Every day is Earth Day here at Hanky Panky.
Skeptical? Hard not to be, when “greenwashing” is so rampant you have to consult the Greenwashing Index before buying dishwashing detergent or tampons.
Well, visit our showroom in Manhattan or our production and warehousing facility in Queens and you will see, as I did in my first week here, that the company that makes The World’s Most Comfortable Thong® is—and always has been—as serious about environmental stewardship as it is about beauty, comfort and quality.
On a meta level, Hanky Panky has a smaller carbon footprint because it manufactures locally and sources nationally (except for the microfiber used in Hanky Panky BARE styles, which we import from Italy). We also use 100% recycled paper and board for our award-winning product packaging, and 100% recycled paper for all of our printers and copy machines. Our designers sketch their initial designs for new products on the back of photocopies, a practice that Gale Epstein, our President & Creative Director, started in 1977, when she used a copy of an early line sheet to write down the recipe for a delicious Eggplant Caponata from Lida Orzeck, our co-founder and Chief Executive Officer.
Lida Orzeck’s Eggplant Caponata Recipe (With Gale Epstein’s annotations) on back of one of Hanky Panky’s early line sheets.

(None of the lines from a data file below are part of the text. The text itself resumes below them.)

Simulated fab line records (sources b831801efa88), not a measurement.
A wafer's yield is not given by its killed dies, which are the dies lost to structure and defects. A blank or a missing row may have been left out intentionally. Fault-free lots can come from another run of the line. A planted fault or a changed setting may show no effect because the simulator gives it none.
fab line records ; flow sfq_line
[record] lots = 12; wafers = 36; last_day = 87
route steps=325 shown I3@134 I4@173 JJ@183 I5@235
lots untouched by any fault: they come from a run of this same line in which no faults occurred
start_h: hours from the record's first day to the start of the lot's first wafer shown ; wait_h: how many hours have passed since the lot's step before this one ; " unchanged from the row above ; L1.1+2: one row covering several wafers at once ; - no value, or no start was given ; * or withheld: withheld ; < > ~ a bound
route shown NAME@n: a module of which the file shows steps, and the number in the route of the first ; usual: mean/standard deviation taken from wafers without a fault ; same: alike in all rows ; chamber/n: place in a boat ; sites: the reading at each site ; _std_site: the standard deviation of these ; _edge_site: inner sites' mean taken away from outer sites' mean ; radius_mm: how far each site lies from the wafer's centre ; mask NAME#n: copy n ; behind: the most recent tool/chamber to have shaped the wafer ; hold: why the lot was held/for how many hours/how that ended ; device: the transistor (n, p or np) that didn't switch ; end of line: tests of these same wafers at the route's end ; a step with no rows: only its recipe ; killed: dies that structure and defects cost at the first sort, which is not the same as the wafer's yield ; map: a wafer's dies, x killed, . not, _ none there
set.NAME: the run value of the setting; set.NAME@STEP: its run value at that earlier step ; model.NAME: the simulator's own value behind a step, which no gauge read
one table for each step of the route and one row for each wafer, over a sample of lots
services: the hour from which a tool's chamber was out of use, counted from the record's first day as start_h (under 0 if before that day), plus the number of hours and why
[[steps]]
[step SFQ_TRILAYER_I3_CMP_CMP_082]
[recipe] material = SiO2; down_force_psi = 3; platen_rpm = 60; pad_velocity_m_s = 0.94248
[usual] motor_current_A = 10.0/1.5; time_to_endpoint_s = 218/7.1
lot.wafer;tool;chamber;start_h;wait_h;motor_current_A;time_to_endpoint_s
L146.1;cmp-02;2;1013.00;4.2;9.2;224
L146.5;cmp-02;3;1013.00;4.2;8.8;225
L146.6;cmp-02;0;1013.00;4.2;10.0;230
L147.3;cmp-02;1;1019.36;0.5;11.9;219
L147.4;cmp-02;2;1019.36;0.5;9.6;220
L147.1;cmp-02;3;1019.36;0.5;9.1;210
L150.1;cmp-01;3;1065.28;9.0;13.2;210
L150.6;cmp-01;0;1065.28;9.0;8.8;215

But it’s on the micro level that you really begin to see how deep-seated the culture of environmental citizenship is here at Hanky Panky. Don’t look for paper towels in our office bathrooms, for example, because we don’t stock them. Why not? Because paper towels’ low fiber content makes it a relatively poor recyclable, so much of the 13 billion pounds of paper towels used every year in America ends up in our landfills. Hanky Panky employees instead carry their own personal hand towels to the washroom, as the Japanese do, or dry their hands on their jeans. (If you are stuck with paper towels in your office bathroom but want to reduce waste, Joe Smith’s TED Talk, “How to use a paper towel”, is funny and useful.)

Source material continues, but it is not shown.